Leaps in Deep-Space Exploration
The spacecraft is also expected to pave the way for important leaps in deep-space exploration, including bringing Martian rock or soil back to Earth for detailed analysis and, eventually, human exploration.

Scientists have found signs of water on the red planet, though it is now a dry place with a thin atmosphere, extreme winters and dust storms.

Curiosity is not equipped to search for living or fossil microorganisms but it will look for basic ingredients essential for life, including carbon, nitrogen, phosphorous, sulphur and oxygen.

Curiosity traveled nearly 570 million kilometers since it was launched in November. The spacecraft was functioning properly as it sped toward its target.

Curiosity carries 10 science instruments with a total mass 15 times as large as the science payloads on the Mars rovers Spirit and Opportunity. Some of the tools are the first of their kind on Mars, such as a laser-firing instrument for checking elemental composition of rocks from a distance.

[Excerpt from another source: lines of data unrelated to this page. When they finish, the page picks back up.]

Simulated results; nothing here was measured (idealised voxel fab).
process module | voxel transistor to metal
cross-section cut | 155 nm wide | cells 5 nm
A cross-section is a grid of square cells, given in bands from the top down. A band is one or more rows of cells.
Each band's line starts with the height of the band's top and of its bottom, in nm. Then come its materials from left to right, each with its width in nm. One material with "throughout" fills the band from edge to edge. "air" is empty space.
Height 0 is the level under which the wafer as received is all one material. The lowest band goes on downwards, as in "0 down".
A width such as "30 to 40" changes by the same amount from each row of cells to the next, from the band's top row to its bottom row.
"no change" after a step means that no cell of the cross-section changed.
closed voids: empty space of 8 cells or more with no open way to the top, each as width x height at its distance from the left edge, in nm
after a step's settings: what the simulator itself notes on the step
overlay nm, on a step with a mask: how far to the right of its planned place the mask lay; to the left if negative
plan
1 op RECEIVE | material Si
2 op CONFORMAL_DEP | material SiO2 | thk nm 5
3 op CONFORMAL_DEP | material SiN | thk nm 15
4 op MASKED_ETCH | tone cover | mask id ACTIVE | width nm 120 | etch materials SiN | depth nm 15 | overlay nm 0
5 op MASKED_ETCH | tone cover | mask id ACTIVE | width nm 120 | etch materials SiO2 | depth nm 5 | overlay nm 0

The rover will use a drill and scoop at the end of its robotic arm to gather soil and powdered samples of rock interiors, then sieve and parcel out these samples into analytical laboratory instruments inside the rover.

Images from Mars Released
NASA scientists have released images from the Mars rover Curiosity showing the surface of the red planet as well as images of Mars' Mount Sharp and the rim of the Gale Crater.

Images sent back to earth from the rover show aspects of the surface of Mars, including dark dunes and impact craters as well as dust moving below the robot.

NASA also released high resolution images taken from the rover. One showed Mars' Mount Sharp and another showed part of the rim of the Gale Crater shortly after the rover landed.

To handle this science toolkit, Curiosity is twice as long and five times as heavy as Spirit or Opportunity. The Gale Crater landing site places the rover within driving distance of layers of the crater's interior mountain. Observations from orbit have identified clay and sulfate minerals in the lower layers, indicating a wet history.

The landing site was 154 million miles from home, enough distance that the spacecraft's elaborate landing sequence had to be automated.

Great Expectations
An Indian scientist who was a part of the NASA team which had identified the landing site of the ‘Curiosity’ rover on the red planet, described the spot as “very exciting” and holding “great promise.”

The scientist Amitabh Ghosh, chair of the science operations working group at NASA Mars Exploration Rover Mission, was a member of the team that zeroed in on the Gale crater location where the rover successfully landed.